Stuart hates two things most of all in life: being compared vocally to Thom Yorke and the fact that John Barrowman (surely an alien life form) continues to refuse to be mawled to death by a billion howling sea monkeys. Whilst not a close personal friend of mine, we did once stop to talk to each other on North Street whilst my left foot was bleeding into my shoe. His new album – The Butcher’s Voice – is excellent; eschewing the bombastic layering that most loop-based songwriters collapse into, his are genuine songs with an unrivalled poignancy. He’s also one of the few queer (as opposed to mainstream gay) artists living in Brighton, by which I mean that he is political and grossly ignored.

Ben Folds Five

The reformation of all three of the Five was something I consider a near-personal favour. Little did I realise, upon attending their gig in Birmingham earlier this year, that a thousand thirty five year old women and their boyfriends also know every word of The Unauthorized Biography of Reinhold Messner. Still, that didn’t stop me from singing as loud as possible all the complex harmonic improvements that fifteen years of listening to these songs has gifted me. Their new album is (let’s be kind) a grower, with a couple of stand-out tracks. But just hearing them play live was a treat. It’s like what people who love metal say – you go for the mosh pit, but it’s the musicianship that blows you away. OK, there was no moshpit, but hot smokin dang these guys can PLAY.

The John Wilson Orchestra

The year has not been a particularly fruitful one for “classical” music for me. I singularly failed to see any of the proper proms – from whence I get my usual fix – but I did manage to make the campest of the Albert Hall’s offerings over the summer: John Wilson’s orchestra’s Broadway sounds prom. It did indeed sound fantastic (even allowing for the cavernous are-you-sure-the-orchestra-are-in-the-same-room acoustics), and the highlights included Seth MacFarlane’s exuberant glee, the ballet from On the Town [which I think really stands up to repeated listenings. Concert programmers could consider swapping the rather over-used Candide overture for arrangements of the On The Town ballet sequences] and this monster reprise performed by the wonderful Anna-Jane Casey:

Parade

Whilst we’re on the musicals theme, the best show I saw this year was the Rose Bruford school’s performance of Jason Robert Brown’s Parade. This is a cheery little show concerning the apparently wrongful conviction of Leo Frank for the murder of Mary Phagan, using this sorry episode as a study of wider anti-semitism and notions of Southern identity in early 20th century America. Through song. The show is a tour de force. For those of you unfamiliar with Jason Robert Brown’s work, he is the pre-eminent composer of musical theatre (let’s admit that Sondheim’s finest hour is past. And that JRB might – *might* – actually be better). Mark Newnham – the aforementioned pal of mine – played the lead (brilliantly, but I would say that) and the whole cast, who were on stage throughout, forming the orchestra as well as singing and acting, were astounding. I’ve listened to the Donmar cast recording (Rose Bruford weren’t recorded, though they were better) on so many train journeys that I’m convinced there’s a clipped-voiced lady announcing the imminent arrival at Haywards Heath half way through the second act.

Retro Stefson

This year’s standout act from the Great Escape festival, Retro Stefson are a samba-tinged Icelandic septet of what appear to be the bounciest teenagers known to trampolines. Their tambourine player/lead dancer is one enthustiastic fellow, who instantly whipped the sullen Brighton crowd into a morass of embarrassed near-frenzy.

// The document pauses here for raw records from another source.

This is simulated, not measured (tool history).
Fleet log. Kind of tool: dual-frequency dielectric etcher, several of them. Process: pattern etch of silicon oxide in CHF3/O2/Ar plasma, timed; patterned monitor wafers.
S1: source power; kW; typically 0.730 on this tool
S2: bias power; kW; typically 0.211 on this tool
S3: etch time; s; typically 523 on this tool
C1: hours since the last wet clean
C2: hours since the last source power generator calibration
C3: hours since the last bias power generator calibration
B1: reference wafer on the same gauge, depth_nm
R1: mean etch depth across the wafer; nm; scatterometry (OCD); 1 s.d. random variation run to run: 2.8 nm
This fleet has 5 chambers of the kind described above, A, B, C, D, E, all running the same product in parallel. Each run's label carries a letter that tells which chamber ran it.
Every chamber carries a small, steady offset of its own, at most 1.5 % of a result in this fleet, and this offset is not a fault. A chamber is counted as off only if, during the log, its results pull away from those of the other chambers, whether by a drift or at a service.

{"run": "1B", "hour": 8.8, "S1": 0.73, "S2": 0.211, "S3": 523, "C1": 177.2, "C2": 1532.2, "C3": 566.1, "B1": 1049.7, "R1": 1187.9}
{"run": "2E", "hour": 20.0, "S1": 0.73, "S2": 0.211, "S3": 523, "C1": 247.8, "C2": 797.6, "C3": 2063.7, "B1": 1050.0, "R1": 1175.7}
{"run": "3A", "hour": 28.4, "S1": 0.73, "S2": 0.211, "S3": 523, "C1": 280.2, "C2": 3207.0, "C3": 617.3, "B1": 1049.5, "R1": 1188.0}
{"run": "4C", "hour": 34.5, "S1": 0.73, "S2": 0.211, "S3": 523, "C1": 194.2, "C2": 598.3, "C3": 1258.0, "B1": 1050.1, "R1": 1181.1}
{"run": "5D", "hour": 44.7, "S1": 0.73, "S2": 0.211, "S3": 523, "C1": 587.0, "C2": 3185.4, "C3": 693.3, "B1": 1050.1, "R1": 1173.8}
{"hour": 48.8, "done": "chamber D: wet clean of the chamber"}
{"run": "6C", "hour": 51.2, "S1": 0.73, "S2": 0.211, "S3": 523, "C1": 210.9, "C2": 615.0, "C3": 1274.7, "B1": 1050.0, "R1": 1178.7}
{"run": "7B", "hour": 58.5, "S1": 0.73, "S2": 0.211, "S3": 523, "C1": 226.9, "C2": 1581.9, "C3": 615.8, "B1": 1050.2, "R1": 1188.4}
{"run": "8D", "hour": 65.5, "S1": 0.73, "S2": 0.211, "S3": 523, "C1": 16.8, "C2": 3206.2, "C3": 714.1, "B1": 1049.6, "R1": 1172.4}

Joshua James, Admiral Fallow

Whilst these haven’t been at the top of my year’s listening, they have recently acquired a place on the “investigate further” list – Joshua James through giving away a download of his Build Me This 2009 album; Admiral Fallow through an excellent set at the Green Door Store recently (as well as the lead singer’s solo slot at the same venue as part of a previous Great Escape).

So, I hope that gives you a flavour of my year’s listening. I’m off to investigate Mark’s recommendation of the Syd Arthur Band. 

Do send me any musical recommendations you may have, and if you’ve been to any decent gigs with me that I was too inebriated to remember, send me a little reminder.

The ups and downs of seaside towns

Hi both. This short piece in the Economist is interesting if somewhat light. It makes various claims – that poverty in seaside towns is due largely to the decline of Victorian industry; that better rail connections to London would make them better places; that New Labour art-regen projects don’t do enough to turn around a failing economy.

The piece is – perhaps unsurprisingly – London-centric. It is the towns in the south east of England (Hastings, Margate) that really trouble the author – not those northern seaside resorts which, presumably, one would expect to be a bit shit anyway. And it’s Folkestone’s new speedy rail link to London that has halted its decline – by making it a place more Londoners might want to go. And it’s Brighton’s connectivity to the big smoke that means that it’s buzzy and swish – the old Camden-by-Sea truism again.

Let’s dig a little deeper. Hastings and its near-neighbour Bexhill are indeed places that have suffered serious deprivation. Like most Victorian seaside resorts, there never was industry here; these were instead places that cleverly, over time figured out how to cater for the leisure needs of a wide variety of society.

St Leonard’s was originally laid out by James Burton, and later his son Decimus, in a whimsical style in the first half of the nineteenth century, a place for the wealthy to retire or write or have a holiday home in. They arrived by sea. Then, with the arrival of the railways, we get working people arriving – daytrippers and holidaymakers coming for the beaches, fine weather, piers and so forth. Bexhill’s Victorian industry was actually education; this was where the officers of the Raj sent their sons and daughters to the many boarding schools that became the town’s primary raison d’etre. Hence the still-ridiculously long railway platforms for the school trains that steamed their way from London each term. In the 1930s we get attempts by local government to regenerate. The outdoor pool in St Leonards, whilst large, was not unusual for a seaside town; Bexhill’s De La Warr pavilion is perhaps a more idiosyncratic intervention, and arguably the finest public building of that decade. Then we get the War, the collapse of Empire and the British class system, more access to overseas travel, Thatcher’s Britain and the decimation of local government. Seaside towns are now officially dead.

Brighton got by on the racecourse, murder, dirty weekends, saucy seaside postcards, mods, rockers, fish ‘n’ chips, gays. The rise of grunge music in Seattle in the 1990s saved Brighton and youth culture everywhere by making it cool to wear moth-eaten knitwear and mumble into a microphone. Or maybe it was the long-term investment in education – Sussex University in the 1960s, the gradual and commendable rise of Brighton Poly (now also a university) – that allowed the town to flourish late in the last century.

If seaside towns are poorly connected to London, it is a problem for Londoners or people who like London-things. Which is to say, people like me. Eastbourne folk don’t complain about not being able to get to London in under an hour because they actually rather like their gentle touring farces and going to church and watching women’s tennis. Bournemouth has an internationally-reknowned symphony orchestra. Connections to the big city for better-paying jobs are good for individuals and the tax man, but it doesn’t bring employment to the town. No-one thinks that Brighton’s a wonderful place because of its commuters. Indeed, they also have a nasty habit of forcing up house prices, so locally-employed people are forced to rent from private landlords.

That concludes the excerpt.